A Verilog HDL implementation of a breadboard TTL CPU design. The design itself is based on the series of educational videos by Ben Eater.
Testing can be done on the Lattice iCE40 family of FPGAs. The specific board used during development is:
This particular family of FPGAs is currently supported by a fully open source toolchain. For anyone interested further information is available at:
There are several notable modifications from the original design:
- There is no internal bus or tri-state logic. The latter is rarely if ever supported internally on current FPGAs. Muxers are used as a replacement.
- The ALU doesn't have sequantial logic.
- Registers A, B are part of the main CPU module.
- The control logic is not triggered by the negative clock edge. The positive clock edge is used throughout.
- The 'OUT' instruction doesn't output to any display HW. The FPGA board used for testing does have an extra UART port. The instruction will transmit the value of register 'A' on the second port.

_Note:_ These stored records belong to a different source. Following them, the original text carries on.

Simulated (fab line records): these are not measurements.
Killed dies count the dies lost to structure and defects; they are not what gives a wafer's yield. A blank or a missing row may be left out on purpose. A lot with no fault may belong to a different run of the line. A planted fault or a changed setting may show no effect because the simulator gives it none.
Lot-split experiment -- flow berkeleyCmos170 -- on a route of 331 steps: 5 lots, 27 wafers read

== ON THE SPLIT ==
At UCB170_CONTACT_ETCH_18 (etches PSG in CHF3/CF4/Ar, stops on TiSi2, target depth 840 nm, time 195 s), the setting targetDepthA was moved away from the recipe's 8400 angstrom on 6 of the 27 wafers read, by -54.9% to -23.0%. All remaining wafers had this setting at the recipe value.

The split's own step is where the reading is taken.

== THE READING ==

Ubuntu 16.04 or newer. The toolchain and verilog simulator can be installed via:
sudo apt-get install build-essential arachne-pnr iverilog
You could also install GtkWave for viewing the simulation waveforms:
sudo apt-get install gtkwave
And minicom for receiving the output:
sudo apt-get install minicom
The simulator can be invoked via:
make
The output should be a 'top_test_fibonacci.vcd' file that can be viewed using GtkWave:
gtkwave top_test_fibonacci.vcd
Before flashing the FPGA board, the USB access permissions need a minor adjustment that will allow the tools to write a bitstream on the device. Create a new file at:
/etc/udev/rules.d/53-lattice-ftdi.rules
Add this line inside:
ACTION=="add", ATTR{idVendor}=="0403", ATTR{idProduct}=="6010", MODE:="666"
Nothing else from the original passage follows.